Hamburg made an impression of “the nautical Berlin”. At least in terms of culture and liberalism it gives Berlin run for its money thanks to the districts of St. Pauli, Sternschanze and Reeperbahn. There are punk bars and hipsters cafes. Techno clubs (or rather huts) and squatted buildings full of lo-fi spontaneous art. There is a red light district behind iron gates, after which woman visitors are banned from entering. If that was not enough, a massive ugly-grey nazi-era bunker sits right in the centre of the city. Plans have been devised to demolish it, but destroying German quality 2 meters thick walls is not an easy task. So for the time being it hosts techno and punk nights. Very fitting indeed.
The city centre is quite generic with its pretty, but standard Central European architecture. Nothing to write home about. On the other hand, Speicherstadt is absolutely amazing with its tall red brick buildings, canals and the beginning of the 20th century industrial look. In terms of the architecture it is one of the most impressive areas I have ever seen and most certainly the most attractive warehouse area in the world. On a slightly different note, just outside of the city to the west lies Blankenese, a pretty village for posh people, which makes a pleasant half-day trip. Expensive houses, hilly narrow roads and a water-front make it all very Mediterranean. Germany does not cease to amaze, Hamburg in particular.
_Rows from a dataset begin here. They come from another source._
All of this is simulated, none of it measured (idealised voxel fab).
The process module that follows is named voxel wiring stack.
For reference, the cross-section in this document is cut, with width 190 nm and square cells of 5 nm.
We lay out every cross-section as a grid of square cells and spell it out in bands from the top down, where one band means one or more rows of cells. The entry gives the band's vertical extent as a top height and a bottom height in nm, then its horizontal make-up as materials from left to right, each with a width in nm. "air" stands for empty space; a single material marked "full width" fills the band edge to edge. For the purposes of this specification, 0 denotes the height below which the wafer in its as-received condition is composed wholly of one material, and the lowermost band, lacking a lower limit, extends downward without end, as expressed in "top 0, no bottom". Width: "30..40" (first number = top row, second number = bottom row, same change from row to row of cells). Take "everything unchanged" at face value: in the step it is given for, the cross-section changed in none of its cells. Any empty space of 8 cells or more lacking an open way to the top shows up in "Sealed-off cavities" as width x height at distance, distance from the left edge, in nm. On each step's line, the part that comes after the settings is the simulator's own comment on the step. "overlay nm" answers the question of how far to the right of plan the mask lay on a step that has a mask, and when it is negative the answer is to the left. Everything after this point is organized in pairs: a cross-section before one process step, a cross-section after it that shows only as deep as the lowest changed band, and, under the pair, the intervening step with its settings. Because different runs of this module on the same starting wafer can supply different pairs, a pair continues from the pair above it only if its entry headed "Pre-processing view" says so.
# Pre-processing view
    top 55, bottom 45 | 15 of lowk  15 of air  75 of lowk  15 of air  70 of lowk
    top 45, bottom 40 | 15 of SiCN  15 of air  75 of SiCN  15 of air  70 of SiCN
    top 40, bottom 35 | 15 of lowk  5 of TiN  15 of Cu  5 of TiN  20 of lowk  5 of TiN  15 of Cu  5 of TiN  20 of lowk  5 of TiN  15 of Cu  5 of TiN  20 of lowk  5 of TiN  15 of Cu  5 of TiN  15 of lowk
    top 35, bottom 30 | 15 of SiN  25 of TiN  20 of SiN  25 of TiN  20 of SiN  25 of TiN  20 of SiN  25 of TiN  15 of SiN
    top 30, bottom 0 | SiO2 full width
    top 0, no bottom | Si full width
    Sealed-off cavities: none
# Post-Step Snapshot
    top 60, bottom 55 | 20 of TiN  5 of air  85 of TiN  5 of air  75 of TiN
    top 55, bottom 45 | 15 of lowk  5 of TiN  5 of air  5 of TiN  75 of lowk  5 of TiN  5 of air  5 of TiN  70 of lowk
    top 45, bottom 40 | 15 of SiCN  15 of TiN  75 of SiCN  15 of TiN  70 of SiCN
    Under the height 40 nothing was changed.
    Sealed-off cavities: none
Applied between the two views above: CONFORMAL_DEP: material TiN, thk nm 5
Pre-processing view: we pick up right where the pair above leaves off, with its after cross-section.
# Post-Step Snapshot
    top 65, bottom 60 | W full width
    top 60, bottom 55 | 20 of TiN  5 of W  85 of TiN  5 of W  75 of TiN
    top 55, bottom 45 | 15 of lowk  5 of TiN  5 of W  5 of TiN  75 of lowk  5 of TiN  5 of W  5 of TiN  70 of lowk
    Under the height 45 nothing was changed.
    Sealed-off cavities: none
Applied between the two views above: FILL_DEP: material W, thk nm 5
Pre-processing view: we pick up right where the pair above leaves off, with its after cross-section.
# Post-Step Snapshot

I am not a big fan of visiting museums, just because they are big and famous, but Hamburg has something entirely different to offer, namely an Airbus factory. I wanted to visit it, but unfortunately my timing was off for English guided tours. I went there to take a look at this massive facility. I tried acting like in the know and marching through open gates, but was politely stopped by a guard and guided to the reception. Upon explaining my cause at the reception, the answer was “this is not possible”. Said in the cold tone that instantly kills all the hope inside. The factory left unseen. Well, Hamburg is definitely worth visiting again, the factory or not. Hopefully next time I will have better luck with Fish Market and Airbus.
Estimating travel times is hard. I started a journey to Hamburg just outside of Lübeck, some 50km to the destination or about two and half hours of riding. The plan was to arrive early to catch the legendary Sunday fish market. I woke up at 5:30am and was on the road half an hour later. Fifteen minutes into the ride it started raining and the rain continued until the evening. In fact the weather was stormy during almost the entire stay in Hamburg. Continuous rains did not spoil my impression of Hamburg, but on contrary they complimented the character of the city. Anyway, I arrived to Hamburg soaking wet and muddy around noon just in time to see flocks of trucks leaving the market square… Two and hours turned somehow into almost six hours. If that was not enough, my phone experienced a temporary water death. Fortunately I had a place to stay thanks to Helge and Ina. Helge was my roommate at vipassana for ten days, most of which we spent not communicating with each other. It almost felt like being roommates in Finland. Well this time we had plenty of communication and I benefitted from the knowledge of the locals. Thank you, Helge and Ina.
I did not know anything about Hamburg in advance, apart from the fact that The Beatles had started their career there. The biggest feat of Hamburg is of course its harbour, which is the second biggest in Europe after Rotterdam. It occupies the other bank of Elbe, making a neat split between industry and living. Unlike in Göteburg, where the harbour looks sort of out of place in the heart of the city, the harbour of Hamburg fits nicely in the city landscape. As well as horns of passing by ships compliment the soundscape of the city. The harbour is a subject of pride among Hamburg inhabitants, as it has historically been the main source of wealth of the city. There is even an annual celebration dedicated to the harbour. What other city can boast something like that? The harbour creates an illusion as if there was an open sea just behind the harbour. All the channels and rivers make the impression complete that Hamburg is a sea-side city. When I shared my thoughts with Ina, the answer was that there is indeed nothing on of the other side of Elbe. I dedicated one day to exploration of the harbour and as it turned out there is well nothing much to see. Heavy industry, even heavier fog and flocks of trucks, not much in terms of sightseeing. The harbour looks much more appealing from the other side of Elbe.
There is a municipal river bus cruising Elbe. I experienced a cultural shock, when I realised that there was a bar on the municipal river bus. Completed with tables and chairs too. All for the price of a bus ticket (drinks are not included). Suomenlinna ferry has got a long way to go. Maybe in the year of 2107. One can only hope…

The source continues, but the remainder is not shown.